Then you have renegade filmmaker, author and poet Sion Sono. A notorious provocateur, Sono is well known throughout his native Japan but not always fully embraced. His movies are often described as idiosyncratic and subversive by fans but also perverse and divisive by detractors. Due to his transgressive style, some find his work too controversial. Others toss it into the category of ero guro nansensu, a self-explanatory Japanese art movement derived from the English words “erotic, grotesque, and nonsense”.
When two enigmatic swirls of creative energy like Cage and Sono come together you get something like “Prisoners of the Ghostland”, a logic-defying genre mashup that’s nuttier than a can of Planters. This is Sono’s first English-language film and it sees him working in weirdness the way fine artists work in oils or marble. Screenwriters Aaron Hendry and Reza Sixo Safai give the director the narrative space to run amuck and Cage takes it on with a wild-eyed gusto that ensures things are never boring. Baffling at times and utterly absurd, sure. But never boring.
Cage plays a hard-nosed criminal who eventually takes the name Hero. We first meet Hero as he’s rotting in jail after a bank robbery with his fittingly named partner Psycho (Nick Cassavetes) goes terribly (and violently) bad. In a terrific bit of wacky tone-setting, a grime-covered Cage wearing nothing but shackles and a cheeky fundoshi (picture that image while keeping a straight face) is summoned by the Governor of Samurai Town (played by Bill Moseley sounding identical to Captain Obvious from those Hotels.com commercials). The Governor has a job and if Hero pulls it off he’ll be set free.

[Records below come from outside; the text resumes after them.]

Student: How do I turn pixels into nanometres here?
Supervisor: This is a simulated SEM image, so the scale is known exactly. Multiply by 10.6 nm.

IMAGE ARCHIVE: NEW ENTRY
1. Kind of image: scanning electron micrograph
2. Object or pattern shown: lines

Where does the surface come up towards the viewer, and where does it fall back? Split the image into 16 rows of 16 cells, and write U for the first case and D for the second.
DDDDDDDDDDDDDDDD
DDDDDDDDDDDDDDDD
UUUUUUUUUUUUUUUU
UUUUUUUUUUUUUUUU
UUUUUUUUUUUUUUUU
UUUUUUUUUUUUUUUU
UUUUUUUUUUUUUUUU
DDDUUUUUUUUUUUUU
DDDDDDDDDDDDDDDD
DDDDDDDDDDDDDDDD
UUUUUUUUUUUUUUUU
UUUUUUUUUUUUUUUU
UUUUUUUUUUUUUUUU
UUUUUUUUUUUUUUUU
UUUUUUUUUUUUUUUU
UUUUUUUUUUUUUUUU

Turns out the Governor’s “granddaughter” Bernice (Sofia Boutella) ran away and has vanished in the post-apocalyptic wilds known as the Ghostland. Hero’s job sounds pretty straightforward – head into the Ghostland, find Bernice, bring her back. But there’s nothing straightforward about this movie, and Sono’s unbridled indulgent spirit ensures that nothing is plain sailing.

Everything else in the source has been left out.